If greatness were measured by the amount of food left uneaten at meals, I'd be leader of the free world.
Growing up, there wasn't an item on any menu I couldn't half-eat or barely touch. And I was certain to order the one thing no child could possibly want: the Cauliflower Quiche; Squid Prepared in its Own Ink; the foie gras. They looked good on paper; less so on my plate.
Why my parents let me order for myself would be a mystery without noting that my dad stopped ordering for himself years before. Whenever we'd eat out, he would bide his time, awaiting the grand portion I was certain to leave. I thought he was just being thrifty, but Dad knew what he was doing: letting his son feel grownup by making his own decisions.
Twelve years of bad restaurant ordering can be summed up by the following self-evident observation: Victor Borge and Steak Tartare make strange bedfellows. Actually, I've only seen them together once, and yet they'll always share a curious union. I still can't think of one without the other.
Not that I think often of Victor Borge; Steak Tartare even less. But know this: the impact made on a 12-year-old by a plate of uncooked ground beef topped with a raw egg yolk, and two gray anchovy fillets, however well-garnished, should not be underestimated. Throw in a celebrity and you've cemented a moment in time.

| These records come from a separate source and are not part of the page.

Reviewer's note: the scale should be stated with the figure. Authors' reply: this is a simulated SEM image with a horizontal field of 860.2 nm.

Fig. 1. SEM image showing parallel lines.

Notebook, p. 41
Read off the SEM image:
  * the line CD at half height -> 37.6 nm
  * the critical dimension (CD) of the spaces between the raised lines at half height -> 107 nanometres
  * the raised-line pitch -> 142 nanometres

It all took place during lunch at the Top Hat on St. Croix, US Virgin Islands. My father spotted the clown prince of classical piano three tables away. I wouldn't have known Victor Borge from Victor Hugo, but he was a celebrity. My dad said so.
Clearly we were all distracted being in the presence of greatness. How else could my parents have allowed me to come face-to-face with a plate of raw beef, runny yolks, and fish? It looked more like road kill than lunch.
I should have blamed the waiter. Perhaps he considered my palate mature beyond its years. Thanks, I'm flattered.
Mr. Borge, all the while, seemed oblivious to my predicament.
My subsequent research shows that 100 percent of all children demand that 100 percent of all meat they eat be thoroughly cooked. The closest thing to raw meat I had encountered up to that point was bologna. (I now know that bologna is cooked. At the time I wasn't sure.)
The waiter's hand had not yet left my plate when I began a conversation with myself:
There's an egg on my hamburger.
So's my hamburger.
Somebody's getting fired.
It didn't take the waiter long to figure that this was hardly what I expected. Before I could say, "check, please!" he flashed that "I'll-take-it-back-to-the-kitchen-and-have-it-cooked" look, and whisked it away. He returned a few minutes later with said entree in its more recognizable form: hamburger with a side of fries.
I spent the rest of the meal in silent protest wondering why Mr. Borge wasn't having Steak Tartare himself.
As I grew up, my ordering improved and my palate expanded, but I never lived the Steak Tartare Incident down. It provided years of family entertainment.
Anytime I left even a scrap of food on my plate, or ordered something just slightly off the beaten path, any time they wanted to provide an embarrassing anecdote to a new girlfriend, I could count on the conversation making its way toward Victor Borge and Steak Tartare.
This recipe serves four sophisticated adults, or one hungry great Dane (four-legged) and no children.
Leftovers should be refrigerated and may be fried and cleverly disguised as a hamburger.
Use only the freshest ground sirloin or tenderloin that has been trimmed of every speck of fat. Never use previously ground beef.
1 pound freshly ground beef sirloin or tenderloin
4 raw egg yolks
1/2 cup chopped parsley
1 cup minced shallots or onions
1/2 cup capers, drained
8 whole anchovy fillets
Salt and freshly ground pepper
Divide beef into four rounded portions on chilled plates. Make an indentation in each mound; place an egg yolk in each center. Drape two anchovies crisscross, over each egg yolk. Sprinkle with parsley; serve shallots and capers on the side. Have each diner mix tartare with two forks; and additional seasonings to taste.
Spread on small party rye, toast, or crackers. Serves 4.